My Neighbor Philip Seymour Hoffman

Philip Seymour HoffmanShortly after hearing of the late Mr. Philip Seymour Hoffman’s death, my friends sent me texts: “I heard. I’m sorry.”

Strange. I must have talked about this man, a movie actor who I did not know and who I never met, enough for my friends to know news of his passing would hit me like a sock in the gut.

I’ve liked Mr. Hoffman from the first I saw of his work, been interested in the professional choices he’s made, and always found him compelling. It is the same attraction I feel to some people in my life—actors, writers, priests, teachers—when I watch them doing exactly what they’re meant to do. It’s a fierce intuition, and a blatantly pastoral one. I keep my eye on those people and long for them to thrive. I pray for them with ferocity and focus. Their tragedies I take personally.

But why their tragedies and not some Other?  Why this fierce intuition for celebrities?  Surely many others in need trump celebrity. Or do they?

Mr. Hoffman’s death has forced me to reconsider a more fundamental question: Are celebrities my neighbors?

Christians have been clueing in recently about the need for increased charitable attention toward those who make and perform in our movies. Among many other ministries, several groups exist who simply spend years praying through lists of Hollywood celebrities. And why would this desire to do such a wacky thing find its manifestation in the Christian Church?

I think it’s entirely proper that it does. And Julian of Norwich may give a clue toward why.
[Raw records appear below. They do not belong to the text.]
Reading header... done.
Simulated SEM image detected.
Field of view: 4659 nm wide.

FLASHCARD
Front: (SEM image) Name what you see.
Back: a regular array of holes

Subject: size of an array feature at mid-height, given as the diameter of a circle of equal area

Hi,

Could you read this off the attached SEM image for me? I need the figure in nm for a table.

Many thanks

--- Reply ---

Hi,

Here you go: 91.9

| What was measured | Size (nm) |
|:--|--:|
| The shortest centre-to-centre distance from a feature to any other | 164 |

In one of her many visions, St Julian comes to understand the economy of the Trinity as differentiated gestures of love toward humankind, each gesture specific to one person of the Godhead in a special way. The Father gives nature, the Spirit brings nature to its fulfillment in grace, and between nature and grace she sees a third property: mercy, which belongs to Christ who, she does not let us forget, shares human “sensualitie.” The one who is the especial keeper of mercy—the doorway of  nature’s growth unto grace—is the one whose body bears and keeps in the life of God the entire performance of the human story.

It is this in-between place, mercy, the especial gift of Christ to give, that the Church is born and that the Church receives not only her vocation, but the vocation of every human person. As Christ’s body, the Church herself is performative and represents all of humanity to God.

Is there something, then, about the vocation of mercy, of creative performance of the whole human drama, and of a should-be especial sensitivity to bodies, to the very fleshiness every person now shares with the Lord—which should give the Church an extra nudge of neighborly mercy toward those whose vocation is performance, whose bodies are vulnerable to innumerable eyes?

Experiencing the work, and recognizing the lives, of artists in Hollywood through the framework of the Church and her calling to mercy—that’s a beginning to treating Hollywood stars as neighbors. Mercy looks with unflinching wisdom—another property Julian attributes especially to Christ—but also knows when to lift an oppressive gaze. Christians might look at Hollywood rightly expecting to find the Trinity’s gifts and gestures toward humankind, just as Christians would attempt to do in any context. The Church would carry into the movies, and into their viewing of the bodies of those people who star in them, a consciousness of Jesus’ flesh-wrought mercy which engages, enacts, and proves grace and nature’s proper belonging to one another, and so makes their seeming alienations all the more unbearable to feel.

Are celebrities my neighbors?

Who isn’t?  And Hollywood is rough. From what I hear, anyone there could use a prayer on their behalf. Maybe fame only increases the urgency.

Amber Noel received her M.Div. from Duke University in 2012 after additional graduate coursework in theology and literature at Lee University. She lives in Durham, NC (USA) where she is exploring vocations in pastoral, artistic, and academic fields, and currently works as Assistant to the Director of Duke Initiatives in Theology and the Arts. In her spare time, Amber is either pursuing ordination as a deacon, eating breakfast, or watching Doctor Who. She has high-quality humans and/or cats around her most of the time.

2 Comments

  • Jane Smith says:

    My children think I’m crazy anyway, but when I finally admitted to praying for one particular Hollywood celebrity for over 15 years, they knew they were right all along. I won’t mention his name, but you’d recognize it. One night I awoke suddenly with an intense desire to pray for this man. I found out a few days later that he was serving a prison sentence for drugs. Perhaps he needed prayers for his safety. All I knew was that God wanted me to pray for him right then. I see him today and hope that he’s found his way to the Lord; I still pray for that. He is indeed my neighbor even though he doesn’t know me. His celebrity doesn’t make him less valuable, but perhaps more vulnerable. And our grief over the death of a man like Seymour Hoffman is for more than the lost opportunities, or his stupid addiction, it is grief that he may well be lost for eternity.

  • Amber Noel says:

    Jane,

    Thank you for your insight about the link between celebrity and vulnerability.

    And thank you for your prayers. They are a sign of the Lord’s mercy, which I’ve no doubt will surprise us all in the end.